This post-processed `demo.hdf5` file in its current state is _missing_ observations (e.g.: proprioception, images, ...), rewards, and dones, which are necessary for training policies.

However, keeping these observation-free datasets is useful because it **allows flexibility in [extracting](robosuite.md#extracting-observations-from-mujoco-states) different kinds of observations and rewards**.

<details>
  <summary><b>Dataset Structure <span style="color:red;">(click to expand)</span></b></summary>
<p>

- `data` (group)

  - `total` (attribute) - number of state-action samples in the dataset

  - `env_args` (attribute) - a json string that contains metadata on the environment and relevant arguments used for collecting data

  - `demo_0` (group) - group for the first demonstration (every demonstration has a group)
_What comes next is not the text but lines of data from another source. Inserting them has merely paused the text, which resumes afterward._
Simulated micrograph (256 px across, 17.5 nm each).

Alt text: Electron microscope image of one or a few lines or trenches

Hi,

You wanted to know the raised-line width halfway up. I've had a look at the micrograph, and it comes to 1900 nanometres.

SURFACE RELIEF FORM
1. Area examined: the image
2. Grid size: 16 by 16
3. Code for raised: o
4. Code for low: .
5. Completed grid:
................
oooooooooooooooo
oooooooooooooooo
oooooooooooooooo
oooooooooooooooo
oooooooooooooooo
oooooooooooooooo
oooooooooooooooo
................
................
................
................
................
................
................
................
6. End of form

    - `num_samples` (attribute) - the number of state-action samples in this trajectory
    - `model_file` (attribute) - the xml string corresponding to the MJCF MuJoCo model
    - `states` (dataset) - flattened raw MuJoCo states, ordered by time
    - `actions` (dataset) - environment actions, ordered by time

  - `demo_1` (group) - group for the second demonstration

    ...
</p>
</details>

</div>


Next, we will extract observations from this raw dataset.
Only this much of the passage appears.